The government will have no choice but to drop the Washington Consensus Boys who have been advising the government for over twenty years and undertake major economic, social and environmental reforms or the increasing crying of the people will drive it out of office with or without donor support.
In a world increasingly becoming a village through transport and communications technology, the shortcomings of the NRM regime cannot be hidden any more and the donors will find it increasingly difficult to rationalize business as usual.  
It would be in the donors’ and government’s interests to take preventive measures because curative arrangements are very costly. 
Before concluding, let us examine how a strongly donor supported government was removed from power by the people. This is the Ethiopian government under Emperor Haile Selassie.
Haile Selassie engineered the removal of Lij Yasu from the throne and replaced him with his aunt Zauditu who was in turn removed and Haile Selassie was crowned King Ras Tafari in 1928. He was removed from power by the Italian invasion of Ethiopia and was returned to power from exile in Britain in 1941 with donor support. 
The emperor brought in American and European experts to train the security forces and develop the country.  He aggressively centralized the government and refused to relinquish any authority to any governing body. And he built his prestige and reputation as the father of African independence. 
As time passed, the signs of backwardness particularly in rural areas, corruption and inefficiency began to show through the crying of the people who were poor, illiterate, sick and hungry especially during the famine of 1972-73. The emperor increasingly looked to the United States for civilian and military assistance.
Ethiopians who returned from their studies in Europe and America as well as young Europeans and Americans visiting or working in Ethiopia were shocked by the level of mass poverty. 

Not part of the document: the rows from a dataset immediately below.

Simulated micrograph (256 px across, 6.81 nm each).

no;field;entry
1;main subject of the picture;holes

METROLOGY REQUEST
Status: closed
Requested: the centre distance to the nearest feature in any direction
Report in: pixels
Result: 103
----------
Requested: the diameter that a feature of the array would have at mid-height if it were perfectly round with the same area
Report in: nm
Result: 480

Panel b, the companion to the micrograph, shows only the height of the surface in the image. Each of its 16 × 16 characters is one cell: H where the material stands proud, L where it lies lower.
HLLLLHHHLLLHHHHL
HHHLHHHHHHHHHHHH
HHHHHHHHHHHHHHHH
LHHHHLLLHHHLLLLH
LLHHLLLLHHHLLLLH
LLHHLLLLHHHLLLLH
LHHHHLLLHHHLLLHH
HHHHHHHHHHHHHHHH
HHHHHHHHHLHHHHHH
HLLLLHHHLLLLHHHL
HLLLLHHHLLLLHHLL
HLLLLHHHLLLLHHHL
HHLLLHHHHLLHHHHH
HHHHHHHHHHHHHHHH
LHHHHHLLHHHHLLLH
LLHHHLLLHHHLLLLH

The economic deterioration and famine – lack of jobs, food shortages, rising prices and low wages – generated forces that cracked the imperial government and the emperor’s hold onto power. Civilian protest and unrest mostly by students, teachers and workers who were later joined by civil servants did not go unnoticed by segments in the armed forces. Privates and NCOs stationed in the neglected southern part of rural Ethiopia mutinied because their demands had not been met. Sensing a chance to seize power, the soldiers of the elite units stationed near Addis Ababa, the capital, demanded economic and political reforms. 
Because of strong public opinion against the imperial regime, there was nothing the donors could do to save the emperor – the so-called father of African independence. Instead his western backers began to complain that Haile Selassie’s autocratic style made him a flawed leader as emperor of Ethiopia. In this environment, the armed forces moved in and deposed the emperor in 1974. He died mysteriously like Lij Yasu and Zauditu before him.
Current and future leaders in Africa and my beloved Uganda should learn from this lesson that no matter how strongly you are supported militarily and economically by donors, they will abandon you once they realize that the population has turned against you. 
Those who knew the popularity of Mobutu Sese Seko among European powers were completely surprised when they abandoned him and could not even allow him entry into their countries where the wealth he had looted from the Congolese people is alleged to have been hidden. The message is loud and clear – no body is immune.